The first part of an essay by this French man of letters on this English poet. You can read the original here.


We are in June of 1824.  Lord Byron has just died. 

We are asked for our thoughts on Lord Byron, and on Lord Byron dead.  What do our thoughts matter?  What good would they be to write down, unless one thinks it impossible not to say to whomever it may concern a few words worthy of posterity on a poet and an event of such stature?  To believe those ingenious fables of the Orient, a tear will become a pearl as it falls into the sea.     

In this particular existence that has bestowed upon us a taste for literature, in this peaceful region whither we have been led by a love of independence and of poetry, Byron's death must certainly strike us, as it were, as a domestic calamity, one of those woes which touch us to the quick.  The man who has devoted his days to the religion of literature senses the circle of his physical life tightening around him at the same time as the sphere of his intellectual existence expands.  His heart's tender sentiments go out to only a few dear beings, whereas all the poets dead or alive, foreigners and countrymen, seize the affections of his soul.  Nature gave him one family; poetry creates within him a second.  His sympathies, which may summon so few to his side, will then seek out across the turbulence of social relations, beyond time and space itself, a few men whom he understands and deems deserving to understand him.  Whereas in the monotonous rotation of habits and business the indifferent mob will hurt and batter him without rousing his attention; he will establish between himself and those men he has chosen as his peers intimate connections and communications, that is to say, electric.  A soft community of thoughts like an insoluble and invisible bond will attach him to these elite beings isolated in their world just as he is in his own, in such a way that if by chance he finds himself among them, one look will suffice to reveal them to one another, one word for them both to enter into the depths of each other's souls and there to recognize this equilibrium.  And after a few moments these two strangers will be together like two brothers fed on the same milk, like two friends tried by the same misfortune.       
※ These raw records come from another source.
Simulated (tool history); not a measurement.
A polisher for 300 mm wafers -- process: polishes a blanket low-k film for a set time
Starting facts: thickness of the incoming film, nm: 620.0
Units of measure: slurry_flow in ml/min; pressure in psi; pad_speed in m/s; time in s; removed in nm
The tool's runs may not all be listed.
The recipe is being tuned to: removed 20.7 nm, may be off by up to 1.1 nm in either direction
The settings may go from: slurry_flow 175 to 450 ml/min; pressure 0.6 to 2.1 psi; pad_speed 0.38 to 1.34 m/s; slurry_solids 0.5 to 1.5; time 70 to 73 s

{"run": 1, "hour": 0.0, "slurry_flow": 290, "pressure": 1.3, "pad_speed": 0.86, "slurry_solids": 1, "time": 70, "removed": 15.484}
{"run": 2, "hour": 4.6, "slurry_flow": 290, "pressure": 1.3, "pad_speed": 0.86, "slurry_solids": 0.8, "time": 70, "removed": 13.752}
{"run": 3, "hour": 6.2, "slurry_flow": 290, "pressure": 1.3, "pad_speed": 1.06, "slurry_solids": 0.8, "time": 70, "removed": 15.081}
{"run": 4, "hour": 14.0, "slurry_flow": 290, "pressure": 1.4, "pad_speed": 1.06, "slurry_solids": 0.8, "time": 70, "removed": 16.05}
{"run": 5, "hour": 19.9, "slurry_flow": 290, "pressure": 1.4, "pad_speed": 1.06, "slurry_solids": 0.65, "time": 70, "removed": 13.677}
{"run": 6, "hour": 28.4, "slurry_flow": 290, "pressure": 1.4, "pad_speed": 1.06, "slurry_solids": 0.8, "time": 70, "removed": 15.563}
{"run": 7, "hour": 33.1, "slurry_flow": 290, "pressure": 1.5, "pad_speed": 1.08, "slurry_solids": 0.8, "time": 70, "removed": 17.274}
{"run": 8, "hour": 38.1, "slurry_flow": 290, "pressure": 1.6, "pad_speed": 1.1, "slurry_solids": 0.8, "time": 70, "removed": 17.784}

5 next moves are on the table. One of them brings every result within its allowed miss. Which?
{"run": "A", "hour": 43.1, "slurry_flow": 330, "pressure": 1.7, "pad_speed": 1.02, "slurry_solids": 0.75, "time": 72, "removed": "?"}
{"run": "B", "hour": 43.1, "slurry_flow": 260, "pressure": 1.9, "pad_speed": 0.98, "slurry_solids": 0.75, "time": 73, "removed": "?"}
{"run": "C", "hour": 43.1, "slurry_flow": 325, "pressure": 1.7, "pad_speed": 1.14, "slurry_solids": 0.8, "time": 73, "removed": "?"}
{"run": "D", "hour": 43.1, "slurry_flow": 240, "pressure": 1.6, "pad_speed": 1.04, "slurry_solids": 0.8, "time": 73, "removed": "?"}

May we be allowed to express to him and, if necessary, to revel in such talk, our sympathy of the kind which we just said steered us to Byron.  It was certainly not the appeal that one genius inspires in another; it was rather a sincere feeling of admiration, enthusiasm and recognition, for we ought to acknowledge those men whose works and actions make the heart beat nobly.  When we were informed of the death of this poet, it seemed like a part of our future had been stolen.  It was only with bitterness that we renounced our plans never to forge with Byron one of those friendships between poets that are so soft and glorious to maintain with the majority of the main figures of our epoch, and to him we addressed this lovely line which a poet of his school employed to address the generous shadow of André Chénier :

So farewell young friend whom I never knew.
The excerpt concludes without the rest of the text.